In Wallace, moreover, the Court again refers explicitly to “judgments” of
conviction in stating its holding that “the Heck rule for deferred accrual is called
into play only when there exists ‘a conviction or sentence that has not been . . .
invalidated,’ that is to say, an ‘outstanding criminal
judgment,’” 549 U.S. at 393
(quoting
Heck, 512 U.S. at 486–87 (emphasis removed)). The Wallace Court
declined to “adopt[] . . . a principle that goes well beyond Heck: that an action
which would impugn an anticipated future conviction cannot be brought until
that conviction occurs and is set aside.”
Id. at 393 (emphasis removed). The
Court found that in the context of a false arrest claim, to apply Heck from the
moment of an arrest in anticipation that the arrested person would be convicted
would be speculative, and the “impracticality of such a speculative rule is
obvious.”
Id. The same is true in the instant case, where the guilty verdict has
7
been reached, but a sentence has not yet been imposed and a judgment of
conviction not yet entered. Post-verdict motions that can overturn the guilty
verdict are still possible, and counsel for Stegemann stated during oral argument
that such motions are planned in this case. Until sentencing occurs and a final
judgment of conviction is entered, it remains possible that the verdict will not
ripen into a judgment of conviction. It therefore makes little sense to decide that
the claim is Heck-barred. In short, the Supreme Court's discussion in the relevant
cases makes clear that the Heck bar applies only where a judgment of conviction
has been entered.
The Defendants-Appellees equate the jury’s return of a guilty verdict
against Stegemann in August 2015 with a judgment of conviction. Yet a jury
verdict is not a judgment of conviction. Rather, a guilty verdict necessarily
precedes a judgment of conviction. See Fed. R. Crim. P. 31;
Deal, 508 U.S. at 132
(1993) (finding it “unambiguous that ‘conviction’ refers to the finding of guilt by
a judge or jury that necessarily precedes the entry of a final judgment of
conviction”). A judgment of conviction is entered only after post-trial motions
have been decided. See, e.g., Fed. R. Crim. P. 29(c)(2) (“If the jury has returned a
guilty verdict, the court may set aside the verdict and enter an acquittal.”); Fed.
8
R. Crim. P. 32(k)(1) (“In the judgment of conviction, the court must set forth the
plea, the jury verdict or the court's findings, the adjudication, and the sentence.”).

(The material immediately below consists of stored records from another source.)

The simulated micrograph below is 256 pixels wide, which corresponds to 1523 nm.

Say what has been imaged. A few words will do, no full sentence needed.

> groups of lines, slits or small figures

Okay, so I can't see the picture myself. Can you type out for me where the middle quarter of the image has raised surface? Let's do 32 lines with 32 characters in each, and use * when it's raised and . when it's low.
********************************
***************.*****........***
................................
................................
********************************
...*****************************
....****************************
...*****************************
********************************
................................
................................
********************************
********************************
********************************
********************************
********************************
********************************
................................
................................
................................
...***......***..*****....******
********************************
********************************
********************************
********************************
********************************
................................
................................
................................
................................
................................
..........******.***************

Because Stegemann’s criminal trial is still ongoing, civil relief is not
categorically barred by the favorable termination rule of Heck. Moreover,
because the District Court failed to explain why, in the alternative, it dismissed
Stegemann’s Bivens and § 1983 for failure to state a claim, remand is required.
II. Destruction of Property
The District Court properly dismissed Stegemann’s Fourteenth
Amendment destruction of property claims under Hudson,
468 U.S. 517.
However, the District Court failed to consider Stegemann’s destruction of
property claims made under the Fourth and Fifth Amendments. Stegemann’s
pro se complaint sought “compensatory and punitive damages” for “the
deprivation of rights guaranteed by him under the 4th, 5th, and 14th
Amendments . . . .” App’x 8. After listing in detail the extensive destruction of
property allegedly committed by the Defendants-Appellees, Stegemann wrote
that the destruction was “done without a valid warrant, in violation of rights
guaranteed [to him] under the 4th, 5th, and 14th Amendments . . .” App’x 20–22.
9
The District Court should have considered and explained whether
Stegemann’s complaint states a claim under the Fourth and Fifth Amendments,
rather than simply dismissing all of his destruction of property claims for
jurisdictional reasons under Hudson, which applies only in the Fourteenth
Amendment context. See
Hudson, 468 U.S. at 533. Accordingly, we remand
Stegemann’s destruction of property claims for consideration of whether he has
stated a claim under the Fourth and Fifth Amendments.
III. State Law Claims
The District Court held that it lacked jurisdiction over Stegemann’s state
law claims because “Stegemann has failed to achieve complete diversity” under
28 U.S.C. § 1332. On remand, the District Court should consider whether it has
supplemental jurisdiction over Stegemann’s state law claims under 28 U.S.C. §
1367.
Because Stegemann’s underlying criminal action is ongoing, the better
course might be for the District Court to hold Stegemann’s civil action in
abeyance until a judgment of conviction has been entered in his criminal case, see
USA v. Stegemann, No. 13-357 (N.D.N.Y. Sep. 18, 2013). Indeed, the Supreme
Court has expressly noted the general appropriateness of such a course. See
10
Wallace, 549 U.S. at 393–94 (noting that “it is within the power of the district
court, and in accord with common practice, to stay the civil action until the
criminal case or the likelihood of a criminal case is ended”). For this reason and
the reasons stated above, we VACATE and REMAND the judgment of the
District Court for further proceedings consistent with this order.